Veasey, F. v. Meglio, A.
Veasey, F. v. Meglio, A.
Opinion
J-S37040-15
NON-PRECEDENTIAL DECISION - SEE SUPERIOR COURT I.O.P. 65.37 FRANCIS EDWARD VEASEY IN THE SUPERIOR COURT OF PENNSYLVANIA Appellant v. ANTHONY JOSEPH MEGLIO Appellee No. 3099 EDA 2014
Appeal from the Order September 24, 2014 In the Court of Common Pleas of Philadelphia County Civil Division at No(s): May Term 2014 No. 001163
BEFORE: GANTMAN, P.J., SHOGAN, J., and LAZARUS, J.
MEMORANDUM BY LAZARUS, J.: FILED AUGUST 07, 2015 Francis Edward Veasey appeals, pro se, from the order of the Court of Common Pleas of Philadelphia County granting his motion for determination of money judgment. Upon review, we affirm.

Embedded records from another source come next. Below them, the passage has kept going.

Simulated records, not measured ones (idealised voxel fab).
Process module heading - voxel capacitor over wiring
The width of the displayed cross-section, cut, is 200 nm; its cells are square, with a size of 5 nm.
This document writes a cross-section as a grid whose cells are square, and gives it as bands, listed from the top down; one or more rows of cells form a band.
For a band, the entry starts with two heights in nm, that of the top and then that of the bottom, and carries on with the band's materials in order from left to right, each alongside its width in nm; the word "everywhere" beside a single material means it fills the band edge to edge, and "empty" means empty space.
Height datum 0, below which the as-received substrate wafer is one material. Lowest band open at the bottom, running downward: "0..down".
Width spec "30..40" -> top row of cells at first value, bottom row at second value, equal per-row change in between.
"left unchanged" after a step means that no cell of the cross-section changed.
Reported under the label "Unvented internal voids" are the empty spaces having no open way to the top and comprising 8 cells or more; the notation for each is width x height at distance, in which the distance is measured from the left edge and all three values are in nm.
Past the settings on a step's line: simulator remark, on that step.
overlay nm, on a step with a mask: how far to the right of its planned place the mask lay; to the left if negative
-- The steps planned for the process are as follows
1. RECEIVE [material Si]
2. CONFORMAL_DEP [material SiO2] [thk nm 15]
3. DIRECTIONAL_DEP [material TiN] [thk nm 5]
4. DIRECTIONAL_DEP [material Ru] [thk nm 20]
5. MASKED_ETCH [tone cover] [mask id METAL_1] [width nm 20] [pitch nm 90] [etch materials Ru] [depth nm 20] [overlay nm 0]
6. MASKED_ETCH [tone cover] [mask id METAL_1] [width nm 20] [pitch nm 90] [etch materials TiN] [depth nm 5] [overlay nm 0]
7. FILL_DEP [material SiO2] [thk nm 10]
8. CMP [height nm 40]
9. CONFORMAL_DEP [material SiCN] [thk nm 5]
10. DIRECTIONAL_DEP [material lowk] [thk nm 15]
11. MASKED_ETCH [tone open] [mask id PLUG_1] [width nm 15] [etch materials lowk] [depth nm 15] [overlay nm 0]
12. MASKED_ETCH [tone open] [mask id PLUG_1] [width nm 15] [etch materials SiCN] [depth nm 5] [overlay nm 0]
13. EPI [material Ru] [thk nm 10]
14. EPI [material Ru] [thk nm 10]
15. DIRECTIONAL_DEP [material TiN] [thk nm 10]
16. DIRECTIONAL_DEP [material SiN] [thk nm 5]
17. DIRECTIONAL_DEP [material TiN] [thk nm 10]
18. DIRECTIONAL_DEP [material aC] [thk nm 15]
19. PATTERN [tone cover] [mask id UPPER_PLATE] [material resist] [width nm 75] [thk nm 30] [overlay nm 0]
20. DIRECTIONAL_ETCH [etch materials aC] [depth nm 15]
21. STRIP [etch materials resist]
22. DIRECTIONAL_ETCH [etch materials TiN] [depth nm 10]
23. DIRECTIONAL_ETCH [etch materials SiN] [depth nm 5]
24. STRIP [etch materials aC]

The trial court set forth the facts and procedural history of this case as follows: On May 13, 2014, [Veasey] commenced this case by petition and a motion for return of security deposit, averring that he had paid his landlord . . . Anthony Meglio, $1,700.00 as a security deposit and $850.00 as last month’s rent pursuant to a lease which began May 9, 2009. Following [Veasey]’s vacation of the premises, [Meglio] did not return the security deposit. [Veasey] further averred that he was owed $2,550.00 for two (2) months’ security deposit and one (1) month’s rent. He alleged that a shutoff of his gas services created an uninhabitable living condition, and that he . . . began placing his rent in a private escrow account. Subsequently, [Meglio] began proceedings in the Philadelphia Municipal Court to compel payment of rent; [Veasey] claimed that he had voluntarily “surrendered possession” of the property December 7, 2013.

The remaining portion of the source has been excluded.